ELEME - EDIBLE CHOPSTICKS

TitleELEME - EDIBLE CHOPSTICKS
BrandALIBABA GROUP
Product / ServiceEDIBLE CHOPSTICKS
CategoryF02. Low Budget / High Impact Campaign
EntrantFRED & FARID SHANGHAI, CHINA
Idea Creation FRED & FARID SHANGHAI, CHINA
Media Placement ALIBABA Shanghai, CHINA
PR ALIBABA Shanghai, CHINA
Production SHUI FU YOU QING FURNISHING COMPANY Zhaotong City, Yunnan Province, CHINA
Production 2 BOTTLES POST PRODUCTION Shanghai, CHINA

Credits

Name Company Position
Adrien Goris FF Creative Director

The Campaign

Disposable chopsticks endanger our health (whitened with chemicals), forests and the wildlife around (deforestation); and for what? A single use of 25 minutes in average, before being thrown away. We even have reached a point where, at work or in our homes, we have a locker full of unpacked disposable chopsticks; that’s insane. So why are we still consuming them? Obviously because there weren’t any real alternatives to disposable chopsticks. Well we do have now, and it’s called Edible Chopsticks: Chopsticks you can actually eat. Edible chopsticks are made in three different flavours: Original Wheat, Matcha, and Purple Sweet Potato. Here there is no coating, it is made of wheat flour blended with icing sugar, milk powder, butter and water without any preservatives.

The Brief

Overall budget : RMB 1,822,270 (USD 284179.09) Production for chopsticks : RMB 1,786,250 Production for video : RMB 36,020

Creative Execution

‘Edible Chopsticks’ is a sustainable innovation which aims to end massive deforestation by replacing disposable chopsticks with chopsticks you can actually eat. Edible chopsticks are made in three different flavors: Original Wheat, Matcha and Purple Sweet Potato. Here there is no coating, it is made of wheat flour blended with icing sugar, milk powder, butter and water without any preservatives. Our product also has a long shelf life of more than 10 months. And if you don’t want to eat it, you can just throw it away; it decomposes within a week. Our packaging is made from 100%-recycled paper, it’s completely sustainable. Saving the world has never tasted this good. We wanted our design to be as appealing as a candy bar; bright, colorful, almost mouth-watering.
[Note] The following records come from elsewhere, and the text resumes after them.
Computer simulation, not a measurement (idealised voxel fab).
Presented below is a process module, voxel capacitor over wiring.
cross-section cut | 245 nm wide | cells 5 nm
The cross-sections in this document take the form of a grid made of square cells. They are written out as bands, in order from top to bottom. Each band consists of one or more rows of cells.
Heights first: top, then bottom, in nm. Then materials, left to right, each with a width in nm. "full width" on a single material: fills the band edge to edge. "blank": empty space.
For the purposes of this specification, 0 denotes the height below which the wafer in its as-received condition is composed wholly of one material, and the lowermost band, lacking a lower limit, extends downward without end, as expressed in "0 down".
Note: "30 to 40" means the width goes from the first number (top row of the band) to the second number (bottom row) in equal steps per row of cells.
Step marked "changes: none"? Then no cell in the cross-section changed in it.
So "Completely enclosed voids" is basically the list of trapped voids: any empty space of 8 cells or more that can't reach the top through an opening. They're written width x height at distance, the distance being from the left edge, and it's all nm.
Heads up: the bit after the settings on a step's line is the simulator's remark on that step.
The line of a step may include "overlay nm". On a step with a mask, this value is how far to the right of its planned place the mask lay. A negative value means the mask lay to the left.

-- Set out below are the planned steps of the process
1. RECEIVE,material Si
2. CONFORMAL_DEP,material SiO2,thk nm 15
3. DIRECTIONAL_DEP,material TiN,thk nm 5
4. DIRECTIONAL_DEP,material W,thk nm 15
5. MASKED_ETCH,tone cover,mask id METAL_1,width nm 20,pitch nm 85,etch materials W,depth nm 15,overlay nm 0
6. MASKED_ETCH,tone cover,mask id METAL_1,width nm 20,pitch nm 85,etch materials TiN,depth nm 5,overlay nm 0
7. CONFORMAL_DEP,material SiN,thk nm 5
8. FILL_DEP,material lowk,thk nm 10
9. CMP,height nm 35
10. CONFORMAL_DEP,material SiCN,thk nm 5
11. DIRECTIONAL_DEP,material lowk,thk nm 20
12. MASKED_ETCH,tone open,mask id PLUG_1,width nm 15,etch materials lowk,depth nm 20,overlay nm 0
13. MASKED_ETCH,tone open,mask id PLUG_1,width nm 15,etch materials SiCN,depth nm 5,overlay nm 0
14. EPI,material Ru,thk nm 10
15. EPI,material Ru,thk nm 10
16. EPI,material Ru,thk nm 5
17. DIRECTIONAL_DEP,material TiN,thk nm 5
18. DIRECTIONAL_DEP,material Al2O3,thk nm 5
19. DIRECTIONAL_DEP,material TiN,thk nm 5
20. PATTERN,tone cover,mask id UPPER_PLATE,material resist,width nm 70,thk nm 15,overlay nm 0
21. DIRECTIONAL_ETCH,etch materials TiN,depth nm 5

Describe the success of the promotion with both client and consumer including some quantifiable results

Within the first week of launch, we already distributed a total of 250 000 pairs of edible chopsticks, nationwide with the help of 43 major restaurant chains, and our fleet of delivery men. By the end of the year, we aim to partner with a hundred restaurant chains, to spread out around 10 million of edible chopsticks. Restaurant partners registered in average an increase of 30% more orders than the usual; mostly driven by consumers’ desire to try this new product. We also noticed a change of behavior since the beginning of the program, as we noted a drop of 60% in disposable chopsticks’ orders on the app; Edible chopsticks is more than a sustainable alternative, it’s also an extremely powerful awareness tool.

Explain why the method of promotion was most relevant to the product or service

Every year, 80 billion pairs of disposable chopsticks are produced in China, which are only used once, for an average lifetime span of 25 minutes and then discarded. Eleme, China’s leading food delivery platform (holding more than 55% of market share), processes alone around 15 million orders a day. That’s a lot of chopsticks that are going straight into the trash, or left in a corner, unused and forgotten. As part of their Relab program (‘Reduce, Reuse, Recycle’ actions), Eleme introduced Edible Chopsticks, chopsticks you can actually eat. It’s as solid and precise than normal chopsticks; but it’s completely sustainable.

China's food delivery market registered an extremely fast growth last year as Chinese, especially the White Collars, are increasingly choosing to order food online. The online food delivery market hits 204.6 billion yuan ($31.9 billion) in 2017, 23 percent more than the previous year, according to Jiang Junxian, director of the China Cuisine Association (CCA). As 295 million users have already used online services to order food, this booming business is also fuelling concerns about everything from road safety, waste to the impact on the environment. Disposable chopsticks are one of them; they endanger our health (whitened with chemicals), forests and the wildlife around (deforestation). Instead of just exposing the problem, our approach has been to create and spread a sustainable alternative to it, a real solution.